If you want to keep peace with a certain irrational person in your life, it may be best not to fight fire with fire, I thought. But if you’re sure that you’d be fine with losing someone you feel has grown too oppressive, you may want to defend yourself as you’ve never done before and let the pieces fall where they may. Just make sure to have a clear game plan in mind before you confront that difficult person — or the results may be quite different than what you had intended.
Compromise in a Bigger Way than Usual
Oftentimes some of the most difficult people you may have to contend with embrace an exaggerated sense of self-importance, have little empathy for others (although they may put on a good act), would rather “win” than ever admit to ever being wrong, and hardly — if ever — apologize. Therefore, it may be quite beneficial for you to walk into any kind of negotiations/and or confrontations with challenging people by letting go of any kind of expectations in regard to receiving an “I was wrong,” “I understand your side of things,” or a “I’m sorry” from them.
Yes, it would be lovely to hear these things, especially when that difficult person has acted way out of line and trampled on your feelings (and you know that if the foot was on the other shoe, they’d be beyond livid), it will still be advantageous to pull up your own empathy (most difficult people are often quite sad and empty, even if they cover it up with an over-confident mask to the rest of the world).
Therefore, make sure to admit your own mistakes, apologize when appropriate, and let them feel as if they’ve “won” in some way (for example, perhaps you gift them the sweater — but not the jacket — that that they haven’t returned after three months, decrease the amount on the bill they owe you, or allow them to get the last word in). These may not be compromises you want to make, but if you choose your battles wisely, your own mental health doesn’t suffer to the degree it may have in the past in dealing with their irrational behavior. And that is way more important than a sweater!

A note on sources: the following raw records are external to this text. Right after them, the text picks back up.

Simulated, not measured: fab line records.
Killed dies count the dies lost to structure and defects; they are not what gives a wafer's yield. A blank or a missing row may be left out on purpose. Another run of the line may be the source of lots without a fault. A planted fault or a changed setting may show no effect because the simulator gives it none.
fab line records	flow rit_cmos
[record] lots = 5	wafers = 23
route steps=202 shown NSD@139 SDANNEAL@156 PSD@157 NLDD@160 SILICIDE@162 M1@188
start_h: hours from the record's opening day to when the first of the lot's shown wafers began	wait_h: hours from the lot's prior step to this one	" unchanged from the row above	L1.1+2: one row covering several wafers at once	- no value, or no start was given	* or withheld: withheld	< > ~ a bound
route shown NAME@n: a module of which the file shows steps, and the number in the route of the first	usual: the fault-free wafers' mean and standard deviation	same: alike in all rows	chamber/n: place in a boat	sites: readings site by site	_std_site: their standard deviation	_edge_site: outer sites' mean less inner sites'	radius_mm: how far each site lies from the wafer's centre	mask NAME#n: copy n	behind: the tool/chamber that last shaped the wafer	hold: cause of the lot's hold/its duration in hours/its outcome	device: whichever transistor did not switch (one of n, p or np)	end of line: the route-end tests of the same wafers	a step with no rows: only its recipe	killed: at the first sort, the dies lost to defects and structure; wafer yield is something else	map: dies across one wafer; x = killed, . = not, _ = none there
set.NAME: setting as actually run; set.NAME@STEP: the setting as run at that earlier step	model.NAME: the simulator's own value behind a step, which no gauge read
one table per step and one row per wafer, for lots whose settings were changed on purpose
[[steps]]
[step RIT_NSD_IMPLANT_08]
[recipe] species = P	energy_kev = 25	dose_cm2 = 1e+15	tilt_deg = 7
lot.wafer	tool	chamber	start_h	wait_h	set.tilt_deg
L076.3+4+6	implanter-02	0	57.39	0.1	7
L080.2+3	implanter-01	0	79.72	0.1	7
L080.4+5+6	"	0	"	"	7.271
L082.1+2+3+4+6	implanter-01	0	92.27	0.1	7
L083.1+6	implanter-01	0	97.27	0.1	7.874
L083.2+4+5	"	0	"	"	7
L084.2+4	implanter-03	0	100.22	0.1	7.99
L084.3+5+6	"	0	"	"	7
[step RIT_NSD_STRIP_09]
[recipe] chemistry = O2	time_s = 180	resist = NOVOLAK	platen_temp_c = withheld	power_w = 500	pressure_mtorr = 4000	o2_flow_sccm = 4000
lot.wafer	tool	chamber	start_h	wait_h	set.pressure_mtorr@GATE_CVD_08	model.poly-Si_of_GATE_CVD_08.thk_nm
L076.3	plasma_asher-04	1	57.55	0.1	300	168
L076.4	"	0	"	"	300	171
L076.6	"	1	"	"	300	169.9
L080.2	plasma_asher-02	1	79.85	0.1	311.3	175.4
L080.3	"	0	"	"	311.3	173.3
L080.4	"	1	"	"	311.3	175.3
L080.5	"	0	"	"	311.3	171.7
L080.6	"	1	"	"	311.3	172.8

Although it can be helpful to compromise more than usual when dealing with difficult people, it is also important to set clear boundaries with them. A simple, “Please don’t talk to me that way,” is a completely appropriate response when someone is being rude. And even though it may stall negotiations, a “I need to go now/get off the phone,” etc. when you’re being berated means that you’re taking care of yourself (and may stop you from losing it yourself).
It’s a complicated balance, when communicating with difficult people, I know. Oftentimes, we just want the negativity to end and would rather swallow our own needs than challenge the behavior of the emotional tyrants in our lives. In the long run, though, we may end up feeling even more angry, drained, and resentful if we don’t take care of ourselves. (Whatever happens, by the way, it can be helpful to utilize self-care techniques afterwards, such as exercising, meditation, and processing your feelings via journal writing). And remember that even though you can’t control the action of others, you still have choices.
Challenging a difficult person may mean that you lose him and, on the other hand, if you want to keep the peace, you may have to continue the tricky dance of maneuvering around emotional land mines. No matter how you decide to engage with the challenging people in your life, make sure your goals are clear before communicating with them, compromise when appropriate, set your boundaries in the best ways possible, and remember to relish your time and interactions with the thoughtful, kind, and loving people in your life.